Here is a stacktrace for the io thread in this case:

Exception in thread 0x7fb5a0015ad0-io:
Traceback (most recent call last):
  File "/usr/lib64/python2.6/threading.py", line 532, in __bootstrap_inner
    self.run()
  File "/usr/lib/python2.6/site-packages/rabbitpy/io.py", line 348, in run
    self._loop.run()
  File "/usr/lib/python2.6/site-packages/rabbitpy/io.py", line 190, in run
    self._poll()
  File "/usr/lib/python2.6/site-packages/rabbitpy/io.py", line 235, in _poll
    self._read()
  File "/usr/lib/python2.6/site-packages/rabbitpy/io.py", line 249, in _read
    self._data.read_callback(self._data.fd.recv(MAX_READ))
  File "/usr/lib/python2.6/site-packages/rabbitpy/io.py", line 386, in on_read
    self._channels[0][0].on_frame(value[1])
  File "/usr/lib/python2.6/site-packages/rabbitpy/channel0.py", line 110, in on_frame
    self._write_frame(heartbeat.Heartbeat())
  File "/usr/lib/python2.6/site-packages/rabbitpy/base.py", line 318, in _write_frame
    self._check_for_exceptions()
  File "/usr/lib/python2.6/site-packages/rabbitpy/base.py", line 218, in _check_for_exceptions
    raise exception
ConnectionResetException: No heartbeat in 1799.9976542 seconds

Here is the stacktrace for the running consuming thread:

Thread 4 (Thread 0x7fb5a4cde700 (LWP 56466)):
#2 <built-in function sleep>
#4 file '/usr/lib64/python2.6/threading.py', in 'wait'
#8 file '/usr/lib64/python2.6/Queue.py', in 'get'
#12 file '/usr/lib/python2.6/site-packages/rabbitpy/base.py', in '_read_from_queue'
#15 file '/usr/lib/python2.6/site-packages/rabbitpy/base.py', in '_wait_on_frame'
#19 file '/usr/lib/python2.6/site-packages/rabbitpy/channel.py', in '_consume_message'
#22 file '/usr/lib/python2.6/site-packages/rabbitpy/amqp_queue.py', in 'next_message'
#24 file '/usr/lib/python2.6/site-packages/rabbitpy/amqp_queue.py', in '__iter__'

I hope this will be enough for you to understand the problem, but if I can be of any help, I will be glad to help.

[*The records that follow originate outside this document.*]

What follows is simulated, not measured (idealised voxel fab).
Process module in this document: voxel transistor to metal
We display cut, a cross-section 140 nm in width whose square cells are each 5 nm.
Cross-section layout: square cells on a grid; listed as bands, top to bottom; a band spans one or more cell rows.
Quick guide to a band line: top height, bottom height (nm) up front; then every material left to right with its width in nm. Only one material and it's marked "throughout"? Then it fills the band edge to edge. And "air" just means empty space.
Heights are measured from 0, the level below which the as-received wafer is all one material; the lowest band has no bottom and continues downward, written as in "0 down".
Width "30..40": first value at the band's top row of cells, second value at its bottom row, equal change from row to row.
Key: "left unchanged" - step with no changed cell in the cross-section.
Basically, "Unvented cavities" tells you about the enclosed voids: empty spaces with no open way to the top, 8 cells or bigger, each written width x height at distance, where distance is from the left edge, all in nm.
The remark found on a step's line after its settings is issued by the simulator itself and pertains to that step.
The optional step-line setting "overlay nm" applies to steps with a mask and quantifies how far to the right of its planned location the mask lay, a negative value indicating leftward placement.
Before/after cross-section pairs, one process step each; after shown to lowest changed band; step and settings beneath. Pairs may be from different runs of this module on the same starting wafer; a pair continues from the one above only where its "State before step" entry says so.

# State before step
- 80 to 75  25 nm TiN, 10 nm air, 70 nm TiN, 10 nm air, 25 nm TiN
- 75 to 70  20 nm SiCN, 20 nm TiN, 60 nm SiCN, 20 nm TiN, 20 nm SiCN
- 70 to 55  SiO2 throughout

eandersson commented 9 years ago

I saw this as a possibility when reviewing the implementation but was never able to fully reproduce it. Mostly as my understanding of the heartbeat mechanic is somewhat limited.

gmr commented 9 years ago

Thanks for the info, hopefully I can find the case where it's not working as expected.

re "Some message are regularly exchanged and the server doesn't send heartbeat": You should always have a heartbeat frame sent by the server in the pre-negotiated interval.

Can you set logging to debug mode:

import logging

logging.basicConfig(level=logging.DEBUG)

and then connect to RabbitMQ with your problematic app and post the log lines from DEBUG:rabbitpy.channel0:Received frame: 'Connection.Start to DEBUG:rabbitpy.channel0:Connection opened?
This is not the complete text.